Encyclical on Climate Change and Inequality, On Care for Our Common Home by Pope Francis [Laudato Si’]
You don’t have to be Catholic to love the beautiful language of this teaching document. And you don’t have to be an environmental activist to appreciate the pope’s call for action to halt climate change and reform our consumerist ways. Pope Francis, a scientist before he became a priest, lays out the scientific and ethical rationale for saving the planet that has influenced world leaders and ordinary readers. Many things have to change course, he writes, “but it is we human beings above all who need to change,” to develop an awareness of “our common origin, of our mutual belonging.”
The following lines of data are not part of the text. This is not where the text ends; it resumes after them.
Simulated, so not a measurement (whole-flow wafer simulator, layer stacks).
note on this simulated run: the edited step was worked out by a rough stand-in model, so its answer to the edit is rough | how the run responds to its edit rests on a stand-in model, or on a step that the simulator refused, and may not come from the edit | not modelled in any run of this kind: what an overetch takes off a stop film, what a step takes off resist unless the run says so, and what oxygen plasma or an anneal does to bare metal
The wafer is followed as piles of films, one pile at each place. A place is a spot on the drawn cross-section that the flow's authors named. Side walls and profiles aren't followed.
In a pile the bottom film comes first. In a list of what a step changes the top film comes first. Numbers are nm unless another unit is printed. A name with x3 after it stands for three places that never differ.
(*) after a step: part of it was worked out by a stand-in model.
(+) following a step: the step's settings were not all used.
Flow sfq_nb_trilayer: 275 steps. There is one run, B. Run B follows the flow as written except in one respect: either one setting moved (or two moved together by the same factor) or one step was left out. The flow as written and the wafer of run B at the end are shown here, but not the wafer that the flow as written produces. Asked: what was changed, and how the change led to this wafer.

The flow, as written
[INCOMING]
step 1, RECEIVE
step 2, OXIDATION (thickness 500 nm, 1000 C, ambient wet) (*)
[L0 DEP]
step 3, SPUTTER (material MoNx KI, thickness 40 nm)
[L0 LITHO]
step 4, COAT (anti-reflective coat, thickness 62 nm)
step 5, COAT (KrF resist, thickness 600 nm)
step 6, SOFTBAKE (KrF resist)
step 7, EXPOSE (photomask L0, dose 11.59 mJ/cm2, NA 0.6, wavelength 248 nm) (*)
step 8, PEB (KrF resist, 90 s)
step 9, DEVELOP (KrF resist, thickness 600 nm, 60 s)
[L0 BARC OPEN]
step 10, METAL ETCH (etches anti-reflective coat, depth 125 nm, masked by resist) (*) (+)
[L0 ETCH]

Most Catholic bishops in the United States, the biggest capitalist country in the world, have ignored climate change—when I saw the reports from data scientists to prove it, I fumed, because the prelates set the tone for much of what goes on in every parish in the country. This short book’s Melville House edition (full disclosure: my publisher too) carries an incisive introductory essay by the Harvard science historian Naomi Oreskes, whose volumes written with Eric M. Conway, Merchants of Doubt (2010) and The Big Myth (2023), expose well-funded campaigns that deny the dangers of tobacco and climate change.
The Power Worshippers: Inside the Dangerous Rise of Religious Nationalism by Katherine Stewart
As I researched the role of U.S. Catholic bishops on the political scene for Playing God, I found that some of the best resources for my growing understanding of religious nationalism were about white evangelical Christians. The Power Worshippers stands out (another is Jesus and John Wayne, by Kristin Kobes Du Mez) because it shows in such granular detail, with profiles and narrative style, how “religion” for some pivotal actors is not about God or theology, let alone about the welfare of their fellow man (yes, we’re usually talking about men here), but about power and money, and the will to enforce their own version of morality on the rest of us.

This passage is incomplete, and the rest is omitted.